KON-TIKI is light, well-constructed and direct, just like the raft it’s named after. It’s the true story of the Norwegian anthropologist Thor Heyerdahl embarking on a dangerous raft trip to try to prove that ancient Polynesia could’ve been populated by South Americans. This was before American Idol and stuff so back then you would have to try to prove or discover things to get famous. And then instead of a reality show you would film an actual documentary about your adventures. They just didn’t know any better, you know? I’m sure if Jacques Cousteau had known about sex videos he would’ve just done that instead of winning an Oscar by having an ax fight with a school of sharks while Louis Malle filmed him.
Anyway, Thor here comes up with this theory while living on an island, and he wants to write about it, but all the publishers of scientific books and magazines (I’m calling you out, National Geographic!) laugh him off as an idiot. He comes up with the raft idea but still has trouble getting funding, ’cause this was before Kickstarter. He has to go around talking to people who often think he’s a crazy man. Which he kind of is I guess.
There is some humor, including when he goes to meet the president of Peru but doesn’t know what he looks like and keeps calling everybody else in the palace “Your excellency.” The money is slow coming but he does manage to put together a 5 man crew including some tough guy WWII vets and an engineer who looks just like Andy Richter who doesn’t really offer that much to the team but he really wanted to go and he seems like a nice guy and everything, so why not?
They meet a famous peg-legged explorer who advises them to always copy what the natives do, not use modern technology, because the natives have survived that way forever and they know what the fuck they’re doing. Thor takes this advice to heart in the building of the raft, though it has a pretty elaborate cabin, I kinda don’t think they were rollin with that much luxury back in the day. Also they bring radios and an inflatable raft (a raft within a raft!) And yes, he lets a guy with a film camera come to make a documentary (like Jennifer Lopez and Ice Cube in ANACONDA), but that’s not really an exploring cheat, it’s not like it’s gonna make anything any easier.

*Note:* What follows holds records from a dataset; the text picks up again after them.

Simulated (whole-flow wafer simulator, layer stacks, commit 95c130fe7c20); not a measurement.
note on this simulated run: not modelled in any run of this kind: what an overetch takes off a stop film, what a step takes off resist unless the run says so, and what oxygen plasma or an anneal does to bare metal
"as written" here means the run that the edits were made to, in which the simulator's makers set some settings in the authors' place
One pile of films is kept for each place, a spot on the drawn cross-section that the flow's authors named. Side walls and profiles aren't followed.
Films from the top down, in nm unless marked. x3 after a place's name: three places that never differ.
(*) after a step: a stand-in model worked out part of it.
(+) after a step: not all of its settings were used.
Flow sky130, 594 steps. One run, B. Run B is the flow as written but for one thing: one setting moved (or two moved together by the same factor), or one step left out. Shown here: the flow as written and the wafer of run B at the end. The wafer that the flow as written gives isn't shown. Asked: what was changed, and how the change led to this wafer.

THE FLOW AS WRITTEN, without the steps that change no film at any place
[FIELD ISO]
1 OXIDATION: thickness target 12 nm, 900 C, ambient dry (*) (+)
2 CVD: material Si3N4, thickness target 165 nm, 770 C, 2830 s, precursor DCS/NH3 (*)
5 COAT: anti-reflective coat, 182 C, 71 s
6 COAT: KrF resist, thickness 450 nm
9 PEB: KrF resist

When they leave on the trip it’s sunny and they’re laughing about the danger they’re putting themselves into. Ha ha. But this journey is supposed to take about 100 days. Inevitably they get into a storm, get off course, get mad at each other, worry that the boat is gonna sink or fall apart, question the mission, lose hope, almost give up, almost die. They are frequently harassed by sharks, and the shark FX and/or footage are really impressive, especially for a non-Hollywood movie. They don’t JAWS it, they show the sharks quite a bit and I assume they have to be mostly CG but they look and move like real animals, not your usual SyFy beasties.
The crew are all blond and grow beards and sometimes some of them are easy for me to mix up. But they have a convincing ruggedness, I believed they could do this. Maybe it’s ’cause they start looking like One Eye from VALHALLA RISING after a while. You don’t usually see this many strong silent types in one enclosed space.
As their reward for filming a movie on the water, directors Joachim Rønning and Espen Sandberg (MAX MANUS, BANDIDAS) get to do the next PIRATES OF THE CARIBBEAN movie. I guess it’s kind of like how Joe Dante did PIRANHA and then they wanted him for every water movie, including a JAWS spoof movie that never happened. Actually this one might not be a bad choice, you can see from this movie that they could at least handle the look and scope of the PIRATES pictures.
The documentary that the actual rafters made won the best documentary Oscar in 1951, and in 2012 this movie here was nominated for the best foreign language Oscar. Of course, that didn’t stop the Weinsteins from releasing it in the U.S. with a menu that defaults to a version where they
dubbed it into English and cut it from 118 minutes to 95. [update: I am informed that it is not dubbed, they cut it from a separate version that was shot in English.] This was after the Oscar nomination and it only played on 3 screens anyway so there’s no pretense of trying to make it more commercial for stupid people. It’s like that one butler said, some men just want to watch the world burn.
If you just want to watch a harrowing raft trip though, watch the original cut. The crew of the Kon-Tiki were on a raft for 101 days, I think you and I can handle 118 minutes on a couch.